Seeing the mistakes that were made with the Manhattan Company, the Brooklyn Common Council avoided the pitfalls of private interests when approached by entrepreneurs offering to sell them water from wells in Williamsburg. Taking advantage of the undercapitalization of the small company, the Council annexed what was then the City of Williamsburg and began pumping water for itself. The city tore up mile after mile of field and roadway in order to create a path to the Ridgewood Reservoir, which broke ground in 1856 on top of the terminal moraine at the meeting point of Brooklyn and Queens. When the water began flowing in January of 1859, it did so from the Ridgewood Reservoir down through Cypress Hills where it was dispatched to distributing reservoirs. One can see some of these older, beautifully constructed systems in photography of urban spelunker Steve Duncan.
Brooklyn’s transition to a larger public water system was not without its hiccups, however. One of the arguments for the City of Brooklyn to consolidate with the City of New York in 1898 was its need for a larger water supply, but it would be years before the borough would get it. As soon as Brooklyn began pumping water to its residents in the late 19th century, Long Island farmers suddenly found themselves without enough water pressure to work their mills and irrigate their fields. Water sources that were vital to Long Island’s economy began to dry up, and the ensuing conflict between public and private sectors came to a head in Resiert v. The City of New York. In 1901, a Long Island farmer named Frederick Resiert sued New York City for depriving him of the stream that irrigated his farmland. He received a mere $90 from the court to dig a deeper well, a decision Resiert appealed and won several cases. After 10 years of fighting, however, Resiert was foiled by Tammany Hall politicians, who hired scientists to argue that his claims were unfounded. They won, and Resiert’s previous wins were overturned. Though the City of New York won the case, it was nevertheless apparent that Brooklyn’s demand for water had grown too big for its supply, and in 1917 Brooklyn finally gained full access to New York City’s water systems.

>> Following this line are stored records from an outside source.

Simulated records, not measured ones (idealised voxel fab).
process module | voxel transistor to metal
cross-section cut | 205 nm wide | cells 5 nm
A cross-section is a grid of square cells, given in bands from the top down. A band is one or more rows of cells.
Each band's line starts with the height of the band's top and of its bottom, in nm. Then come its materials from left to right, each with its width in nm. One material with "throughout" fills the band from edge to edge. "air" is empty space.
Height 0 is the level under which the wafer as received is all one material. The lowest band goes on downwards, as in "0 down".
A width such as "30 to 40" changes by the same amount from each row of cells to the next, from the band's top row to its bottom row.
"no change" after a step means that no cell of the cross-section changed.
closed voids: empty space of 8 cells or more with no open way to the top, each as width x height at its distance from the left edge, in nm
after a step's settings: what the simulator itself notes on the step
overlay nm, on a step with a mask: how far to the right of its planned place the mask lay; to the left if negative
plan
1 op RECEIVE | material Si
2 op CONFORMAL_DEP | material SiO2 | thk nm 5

Recently, much attention has been paid to pressing urban issues like rising storm water, but it seems as though we take for granted our access to potable fresh water. One look through the history of New York’s water systems — such as the one recounted by Dr. Kroessler and summarized above — quickly proves that these systems are not static, and that they have far-reaching political as well as ecological implications. It should be common knowledge that the Delaware Aqueduct, which transports half of New York’s water, is leaking and will need repairs in the next 10 years. The City is scrambling to save water and shore up alternative sources like the Croton aqueduct system, preparing for what may be a long-term water shortage. The public should also know about Water Tunnel No. 3, the largest capital construction project in New York’s history with an investment of over $4.7 billion to date. Even Mayor Bloomberg, whose administration provided consistent funding for the project, admitted, “it’s not sexy, and nobody says thank you.” This system, however, will provide much needed support for New York’s other two water tunnels in Manhattan, which haven’t been serviced in over seventy years. Besides the future of our city’s water, we also need to keep our eyes on the infrastructure of the past. Dr. Kroessler’s lecture was replete with slides of ruined would-be landmarks like the Ridgewood and Milburn Pumping Stations (demolished in 1940 and 2010, respectively). Today, we should focus our attention on what’s left, like the Ridgewood Reservoir, which is now a part of the Atlantic Flyway and hosts over 150 species of birds.
Whether you’re an environmentalist, conservationist, political theorist, or general resident — we would all do well to spend a little more time thinking about the water that comes out of our taps. As Dr. Kroessler emphasized at the beginning of his lecture, you cannot untangle the history of New York’s growth from that of its water systems.